Ukraine Sliding Into a Real War
A recurring feature of the Cold War was that the United States almost always placed great store on the optics of a Soviet-American affair while Moscow chose to concentrate on the end result. The Cuban Missile Crisis is the best known example where the denouement was about the publicised abandonment of the planned Soviet deployment of missiles in Cuba and a US public declaration and agreement not to invade Cuba again. But it later came to be known that there was also an unpublicised part, namely, the dismantling of all of the Jupiter ballistic missiles that had been deployed to Turkey.
The behavioural pattern remains the same in Ukraine. Per the western narrative, Russia is staring at the abyss of defeat amidst the “rout” in Kharkov Region. Interestingly, though, at the responsible levels in the Beltway, there is noticeable reticence about beating the drums presumably because of their awareness that the Ukrainian forces simply re-entered the Balakleysko-Izyum direction to occupy areas that Russians had planned to vacate.
Moscow is once again leaving the optics almost entirely to the American journalists while Moscow concentrates on the end result, which has had three dimensions: one, complete the ongoing evacuation from the Balakleysko-Izyum direction without loss of lives; two, exploit the Ukrainian troop movements to target the forces that came out into the open from well-fortified positions in the Kharkov Region; and, three, concentrate on the campaign in Donetsk.
The last part is becoming very sensitive for Moscow, as a significant section of Russian “war correspondents” carried sensational reports that it is apocalypse now. Even senior politicians such as Gennady Zyuganov, General Secretary of the Communist Party, and a powerful voice in the State Duma, feels agitated.
Zyuganov said at the first plenary meeting of the Russian State Duma’s fall session on Tuesday that the “special operation” has grown into a full-fledged war and the situation on the front has “changed drastically” in the past couple of months.

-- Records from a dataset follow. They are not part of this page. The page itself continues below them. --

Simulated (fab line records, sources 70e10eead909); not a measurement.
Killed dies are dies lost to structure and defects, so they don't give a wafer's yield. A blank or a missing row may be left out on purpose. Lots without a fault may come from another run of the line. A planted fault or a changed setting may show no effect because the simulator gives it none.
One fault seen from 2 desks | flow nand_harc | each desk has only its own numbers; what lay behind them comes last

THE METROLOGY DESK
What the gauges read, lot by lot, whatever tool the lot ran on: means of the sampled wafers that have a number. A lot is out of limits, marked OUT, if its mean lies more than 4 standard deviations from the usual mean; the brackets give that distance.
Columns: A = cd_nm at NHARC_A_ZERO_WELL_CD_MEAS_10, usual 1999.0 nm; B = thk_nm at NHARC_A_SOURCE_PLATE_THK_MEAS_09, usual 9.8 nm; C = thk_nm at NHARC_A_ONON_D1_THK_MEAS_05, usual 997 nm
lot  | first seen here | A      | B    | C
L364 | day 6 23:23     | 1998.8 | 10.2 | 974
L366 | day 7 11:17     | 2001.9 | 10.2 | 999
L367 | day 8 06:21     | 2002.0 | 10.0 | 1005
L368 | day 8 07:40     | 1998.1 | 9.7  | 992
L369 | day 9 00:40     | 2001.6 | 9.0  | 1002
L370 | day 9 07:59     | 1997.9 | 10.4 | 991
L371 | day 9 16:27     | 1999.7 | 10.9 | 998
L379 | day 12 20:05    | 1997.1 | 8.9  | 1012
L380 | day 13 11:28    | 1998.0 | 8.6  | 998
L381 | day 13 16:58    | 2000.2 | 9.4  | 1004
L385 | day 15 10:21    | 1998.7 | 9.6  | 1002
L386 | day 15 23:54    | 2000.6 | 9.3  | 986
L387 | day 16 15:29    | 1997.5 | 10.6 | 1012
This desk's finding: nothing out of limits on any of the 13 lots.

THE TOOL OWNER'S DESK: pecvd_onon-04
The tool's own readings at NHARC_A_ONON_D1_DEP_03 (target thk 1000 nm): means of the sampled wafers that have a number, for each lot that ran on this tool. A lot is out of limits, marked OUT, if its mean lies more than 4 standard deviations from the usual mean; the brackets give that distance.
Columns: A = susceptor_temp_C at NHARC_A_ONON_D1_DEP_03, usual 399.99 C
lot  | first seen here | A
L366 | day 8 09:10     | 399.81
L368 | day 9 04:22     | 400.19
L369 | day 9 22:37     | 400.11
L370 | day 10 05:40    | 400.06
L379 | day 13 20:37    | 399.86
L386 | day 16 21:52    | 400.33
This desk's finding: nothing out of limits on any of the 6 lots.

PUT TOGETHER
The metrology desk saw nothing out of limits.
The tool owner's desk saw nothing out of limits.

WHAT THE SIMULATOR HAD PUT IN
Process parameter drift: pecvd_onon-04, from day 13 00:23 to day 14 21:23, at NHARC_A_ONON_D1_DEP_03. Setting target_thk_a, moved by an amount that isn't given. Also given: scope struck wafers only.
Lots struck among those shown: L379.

A fragment of the speech, posted in the Communist Party’s website also quoted Zyuganov as saying that “every war requires a response. First and foremost, it requires maximum mobilisation of forces and resources. It demands social cohesion and clear prioritisation.”
Although intended as constructive criticism, Zyuganov’s advice will almost certainly be passed over by the Kremlin. Russian presidential spokesman Dmitry Peskov has responded with alacrity, saying,“At this moment — no, it (full or partial mobilisation) is not on the agenda.”
President Putin’s support base remains as strong as ever. The recent Russian regional and local elections partly turned into a “referendum” on the Ukraine situation. And the fact that the ruling party received one of the best results in its history by winning about 80 percent of the mandates in regional and local parliaments shows a resounding vote of confidence in Putin’s leadership.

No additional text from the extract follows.